Question

If the density of the material increases, the value of Young’s modulus :
A) increases.
B) decreases.
C) first increases, then decreases.
D) first decreases, then increases.

Answer 1

Hint
Use the formula ${{\;\gamma = }}\dfrac{{{\text{stress}}}}{{{\text{strain}}}}$ and evaluate the expression of young’s modulus in terms of density by using the relation \[{\text{density = }}\dfrac{{{\text{mass}}}}{{{\text{volume}}}}\] and hence evaluate the answer. For creating the term volume in the expression of Young’s modulus, multiply numerator and divide denominator by L.

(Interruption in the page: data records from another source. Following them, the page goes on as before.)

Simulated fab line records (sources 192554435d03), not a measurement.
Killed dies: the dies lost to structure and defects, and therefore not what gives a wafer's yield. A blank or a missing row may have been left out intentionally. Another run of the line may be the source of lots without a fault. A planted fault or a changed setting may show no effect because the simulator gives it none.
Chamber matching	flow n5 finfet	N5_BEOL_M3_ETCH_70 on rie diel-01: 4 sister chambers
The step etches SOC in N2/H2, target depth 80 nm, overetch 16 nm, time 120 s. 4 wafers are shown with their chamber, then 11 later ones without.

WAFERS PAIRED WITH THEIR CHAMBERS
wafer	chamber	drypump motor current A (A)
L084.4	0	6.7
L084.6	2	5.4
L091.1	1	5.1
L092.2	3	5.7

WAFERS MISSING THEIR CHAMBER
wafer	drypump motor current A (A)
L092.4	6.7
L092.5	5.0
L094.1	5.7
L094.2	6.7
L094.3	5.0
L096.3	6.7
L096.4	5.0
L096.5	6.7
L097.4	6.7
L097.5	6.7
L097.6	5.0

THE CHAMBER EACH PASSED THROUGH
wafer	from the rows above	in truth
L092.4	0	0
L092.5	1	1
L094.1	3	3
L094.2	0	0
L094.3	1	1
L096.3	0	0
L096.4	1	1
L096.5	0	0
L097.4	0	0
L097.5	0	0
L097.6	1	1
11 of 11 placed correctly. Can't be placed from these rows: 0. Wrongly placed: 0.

Complete step by step answer
Given that the density of the material is increasing.
We know that ${{\;\gamma = }}\dfrac{{{\text{stress}}}}{{{\text{strain}}}}$
Putting the required values we have,
$\Rightarrow \;\gamma = \dfrac{{\dfrac{F}{A}}}{{\dfrac{{\Delta L}}{L}}}\; $
$\Rightarrow \;\gamma = \dfrac{{FL}}{{\Delta LA}} $
Multiplying numerator and denominator by L we have,
$ \Rightarrow \;\gamma = \dfrac{{F{L^2}}}{{\Delta L(AL)}}$
We know,
${\text{density = }}\dfrac{{{\text{mass}}}}{{{\text{volume}}}} $
$\Rightarrow d = \dfrac{m}{v} $
$\Rightarrow v = \dfrac{m}{d} $
Putting the volume in above equation we have,
$\Rightarrow \;\gamma = \dfrac{{F{L^2}d}}{{\Delta L \times m}}$
As it is clear from the above formula that Young’s modulus is directly proportional to density, hence on increasing density, the value of Young’s modulus increases.
Hence the correct answer is option (A) ( increases).

Note
Alternatively we know that $Stress = \;\gamma \times strain$. And $\;\gamma $ is the property of material to oppose the deformation or in other words resist the deformation. So, in a body when density increases, it means stiffness increases and thus the body is more rigid and if the body is more rigid it cannot be deformed.